Why do bound states increase cross sections? I know that resonances in particle physics are the creation of metastable bound states (i.e. particles). I also know that near such a resonance the decay width can be described by a Breit-Wigner curve. But I am confused about why we actually, physically get an increase in the cross section. Consider for example the reaction $e^{-}+e^{+}\rightarrow c \bar c\rightarrow q+\bar q$ and $e^{-}+e^{+}\rightarrow q+\bar q$ Feynman diagrams for which are shown below: 

Naively I would expect second one to have the larger cross section due to the fewer number of interactions. But this is not the case, as can be seen from this pdg plot. My question is therefore: 
Why do particle resonances cause an increase in the cross section of a reaction?
It must be pointed out that I am unsure if the reaction  from $c$ to $d$ is via $\gamma$ or $Z$ (please let me know) but this should not change my argument. 
 A: Your higher order diagram is confusing, let us take this first order  diagram of e+e- scattering .

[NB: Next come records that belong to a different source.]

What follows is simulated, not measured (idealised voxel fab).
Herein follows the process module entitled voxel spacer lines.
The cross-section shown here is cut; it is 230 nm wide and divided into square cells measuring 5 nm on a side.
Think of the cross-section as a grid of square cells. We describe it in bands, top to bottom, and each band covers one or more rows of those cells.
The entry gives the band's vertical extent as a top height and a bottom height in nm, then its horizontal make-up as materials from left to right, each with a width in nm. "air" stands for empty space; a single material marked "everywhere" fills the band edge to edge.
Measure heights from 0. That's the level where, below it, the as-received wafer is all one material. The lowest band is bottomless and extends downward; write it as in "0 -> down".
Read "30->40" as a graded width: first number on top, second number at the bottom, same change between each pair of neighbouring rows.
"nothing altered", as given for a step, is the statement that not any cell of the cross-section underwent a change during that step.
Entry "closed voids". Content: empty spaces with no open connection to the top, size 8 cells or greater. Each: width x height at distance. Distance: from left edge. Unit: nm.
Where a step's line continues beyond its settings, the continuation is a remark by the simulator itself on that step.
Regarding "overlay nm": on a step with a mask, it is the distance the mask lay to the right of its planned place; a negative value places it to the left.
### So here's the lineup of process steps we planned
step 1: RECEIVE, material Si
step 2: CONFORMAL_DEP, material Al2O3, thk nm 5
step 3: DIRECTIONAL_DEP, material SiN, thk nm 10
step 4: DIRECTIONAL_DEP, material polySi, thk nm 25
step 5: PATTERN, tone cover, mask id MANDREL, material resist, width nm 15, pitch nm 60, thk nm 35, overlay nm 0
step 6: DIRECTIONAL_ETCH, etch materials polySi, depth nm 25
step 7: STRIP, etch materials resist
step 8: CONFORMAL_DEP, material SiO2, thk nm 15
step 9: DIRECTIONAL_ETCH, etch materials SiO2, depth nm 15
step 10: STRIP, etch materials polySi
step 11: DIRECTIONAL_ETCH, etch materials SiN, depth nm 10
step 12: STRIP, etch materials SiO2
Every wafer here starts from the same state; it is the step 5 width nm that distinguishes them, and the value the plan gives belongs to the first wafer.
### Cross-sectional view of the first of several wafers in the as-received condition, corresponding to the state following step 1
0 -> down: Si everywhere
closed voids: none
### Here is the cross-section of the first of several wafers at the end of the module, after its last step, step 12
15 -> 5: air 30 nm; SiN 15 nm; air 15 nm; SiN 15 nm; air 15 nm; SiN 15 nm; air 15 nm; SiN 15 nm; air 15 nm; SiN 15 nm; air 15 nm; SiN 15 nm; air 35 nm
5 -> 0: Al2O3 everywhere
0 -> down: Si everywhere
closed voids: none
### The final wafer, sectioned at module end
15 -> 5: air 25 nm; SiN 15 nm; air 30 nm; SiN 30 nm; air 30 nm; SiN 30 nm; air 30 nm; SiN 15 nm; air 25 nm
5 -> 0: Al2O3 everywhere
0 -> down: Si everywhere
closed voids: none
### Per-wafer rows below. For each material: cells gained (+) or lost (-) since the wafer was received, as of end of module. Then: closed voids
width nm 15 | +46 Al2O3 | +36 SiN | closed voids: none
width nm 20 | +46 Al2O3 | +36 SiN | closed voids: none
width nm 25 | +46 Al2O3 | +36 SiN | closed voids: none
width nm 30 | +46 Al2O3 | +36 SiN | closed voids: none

The large crossection at the mass of the Z is inevitable due to the integral which contains the propagator , when the momentum transfer squared equals the mass squared the contribution under the integral becomes huge.
Experimentally this is what is measured versus energy

As I understood in this lecture(page 6) each resonance on this crossection plot is represented by a sum of t channel diagrams that add into the resonance. I was as bemused as you trying to write an s channel feynman  diagram for e+e- to e+e- resonating on the rho. So each resonance does not mean a new particle as happens with the Z.
Historical context,  when the feynman diagrams used for the e+e- crossection assumed,before QCD was proposed and accepted as part of the standard model, that there  was the vector meson dominance model

In particular, the hadronic components of the physical photon consist of the lightest vector mesons, ρ , ω  and ϕ  . Therefore, interactions between photons and hadronic matter occur by the exchange of a hadron between the dressed photon and the hadronic target.

Similar to your fig 1.
Thus this would give  vector mesons of the experimental plot  a probability of participating in a propagator in a first order Feynman diagram, and thus display the simple resonance behavior .
Now that we know QCD is playing the strong role, one needs additions of diagrams where the resonant behavior increases the probability in sums of many diagrams, as described in the link I gave.